Much has been said about the new tax package. Some comments are hugely positive while others are incredibly, if not entirely, negative. It should be no surprise that many of these judgments are made by politicians. From this, two pieces of advice are offered.
First, whenever someone determines that absolutely everything is horrible or fantastic…the truth is somewhere in between. Rarely are there absolutes in our society. This is especially true when it comes to a 1,000-page tax reform package.
Secondly, we have never known politicians to be incredibly astute when it comes to understanding taxes or the complexities of the tax code. As such, don’t take tax advice from politicians.
Several who are negative on the tax package have called it nothing but a windfall for “rich corporations.”
To clarify, corporations are owned by shareholders that come from all walks of life. Shareholders put money at risk to invest in a company with the expectation they will earn a return that justifies the risk. If corporations are not profitable, then people stop putting money at risk and capitalism falls apart. As such, I should hope that all corporations are highly successful and profitable. Otherwise, people don’t have jobs.

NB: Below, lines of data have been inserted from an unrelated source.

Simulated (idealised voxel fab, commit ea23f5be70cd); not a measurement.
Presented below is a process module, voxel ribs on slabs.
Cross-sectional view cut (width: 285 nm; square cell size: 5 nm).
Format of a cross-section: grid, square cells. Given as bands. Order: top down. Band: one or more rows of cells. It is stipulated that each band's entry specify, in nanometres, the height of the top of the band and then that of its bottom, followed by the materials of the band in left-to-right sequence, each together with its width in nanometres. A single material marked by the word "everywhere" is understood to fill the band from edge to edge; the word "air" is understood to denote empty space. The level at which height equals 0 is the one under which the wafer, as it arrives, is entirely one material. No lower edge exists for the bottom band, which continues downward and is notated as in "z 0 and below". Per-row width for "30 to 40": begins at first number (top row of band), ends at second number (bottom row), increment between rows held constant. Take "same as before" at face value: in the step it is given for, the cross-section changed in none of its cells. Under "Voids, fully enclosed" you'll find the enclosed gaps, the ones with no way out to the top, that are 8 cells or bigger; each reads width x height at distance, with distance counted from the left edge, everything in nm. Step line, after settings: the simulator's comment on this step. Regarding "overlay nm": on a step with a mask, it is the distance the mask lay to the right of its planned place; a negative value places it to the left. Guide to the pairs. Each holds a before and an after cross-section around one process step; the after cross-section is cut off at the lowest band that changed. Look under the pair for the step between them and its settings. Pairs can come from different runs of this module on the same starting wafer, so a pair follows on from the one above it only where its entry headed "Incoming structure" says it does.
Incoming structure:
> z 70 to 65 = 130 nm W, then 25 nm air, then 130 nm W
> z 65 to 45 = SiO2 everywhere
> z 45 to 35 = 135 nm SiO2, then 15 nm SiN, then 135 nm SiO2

Furthermore, imagine you and your uncle own a corporation. Prior to tax reform you had to give your Uncle Sam 35% of the profits. This affects your ability to hire and train people, expand operations and pay dividends.
After tax reform, Uncle Sam says, “I’m going to reduce my cut to 21% of the profits.”
This significantly increases the amount remaining for pay raises, operations or dividends. This is the net effect of tax reform upon corporations in the U.S. and our citizens.
If corporations now send a lower portion of profits to Uncle Sam they are more profitable. Higher profits generally translate into higher stock market valuations. The average family who is diligently saving each week should experience higher wealth creation over long periods of time.
It is often stated that the owners of publicly traded stocks are “rich” people. Obviously, wealthy people are often large owners of stocks. However, it is not a restrictive club. Based upon a 2015 study done by the Federal Reserve approximately 65% of publicly traded stocks in the U.S. were owned by individuals, IRA’s, 401k’s or pension plans. A significant portion of the remaining balance were charitable endowments.
This means the average individual has far higher stock ownership than is often credited. Hopefully, this trend will continue if the average household is to grow their long-term net worth.
Some of the tax-related benefits of the reform package are already becoming apparent. Because of the reform, Wal-Mart the world’s largest retailer, announced bonuses and pay raises for their employees valued at approximately $400 million. This is real money that immediately helps the average family.
Beyond just corporations, the reform package offered something for most everyone. Most tax rates decreased and the dollar amounts within those brackets were expanded. The standard deduction was nearly doubled and the child tax credit doubled.
Additionally, many tax deductions or tax credits impose income limitations and phase-outs. This serves to shift more of the benefit away from high income earners to middle and low-income earners.
The main negative we see is that lowering taxes today reduces the amount of money the government collects. This creates a deficit. It is estimated the national debt will increase by $1 trillion to $1.5 trillion over the next decade. Although tax reform gives citizens more take-home pay and boosts after-tax profitability, deficits generally decrease future purchasing power of the dollar.
However, citizens will have more money to invest and spend which is estimated to boost Gross Domestic Product by ¼% to ½% per year. A rising tide lifts all boats and should generally be good for America.
As stated previously, the entire tax reform package is about 1,000 pages long. As such, some people will benefit from it more than others. Our advice is to look at your specific situation before you conclude it is “good” or “bad.” Most likely, it will be a combination of effects that impact you and your neighbors. As such, keep an open mind realizing there are rarely absolutes in the world and politicians give terrible tax advice.